LETTER OF TRANSMITTAL

To the President and Congress
of the United States:

I have the honor of transmitting herewith the Report of the National Advisory
Committee for Juvenile Justice and Deliquency Prevention: Standards for the
Administration of Juvenile Justice, prepared in accordance with the provisions of
Section 247 of the Juvenile Justice and Delinquency Prevention Act (Public Law No.
93-415, as amended by Public Law No. 95-417).

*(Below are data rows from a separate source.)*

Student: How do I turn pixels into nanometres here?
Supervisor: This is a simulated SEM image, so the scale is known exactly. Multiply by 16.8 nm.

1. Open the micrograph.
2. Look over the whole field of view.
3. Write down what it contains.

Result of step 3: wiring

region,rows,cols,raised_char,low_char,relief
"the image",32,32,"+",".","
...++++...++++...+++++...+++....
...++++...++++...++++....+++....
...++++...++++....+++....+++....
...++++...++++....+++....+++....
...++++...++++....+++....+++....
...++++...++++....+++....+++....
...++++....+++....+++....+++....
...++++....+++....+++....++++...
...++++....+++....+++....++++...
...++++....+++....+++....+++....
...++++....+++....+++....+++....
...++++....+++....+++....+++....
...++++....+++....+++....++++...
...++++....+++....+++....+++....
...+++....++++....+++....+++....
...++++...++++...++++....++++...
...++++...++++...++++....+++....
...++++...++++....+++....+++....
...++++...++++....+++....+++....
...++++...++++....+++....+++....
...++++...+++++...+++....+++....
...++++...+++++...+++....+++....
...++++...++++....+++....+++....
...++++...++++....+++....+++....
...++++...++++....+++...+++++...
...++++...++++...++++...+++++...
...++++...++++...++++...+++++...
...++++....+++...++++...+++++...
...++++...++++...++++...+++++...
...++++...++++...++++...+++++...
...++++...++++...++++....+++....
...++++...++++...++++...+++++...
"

The JJDP Act created a major Federal initiative to respond to the "enormous annual cost and unmeasurable loss of human life, personal security, and wasted human resources,” caused by juvenile delinquency and delegated the responsibility for administering and coordinating the programs established under that initiative to the Office of Juvenile Justice and Delinquency Prevention, Law Enforcement Assistance Administration. As part of this effort, the Act called for development of national standards for the administration of juvenile justice. This report represents the culmination of the first phase of an ongoing process to generate improvements in the juvenile justice system. These standards provide direction for change and can be used as a benchmark for measuring progress toward improving the quality of justice for young people in the United States.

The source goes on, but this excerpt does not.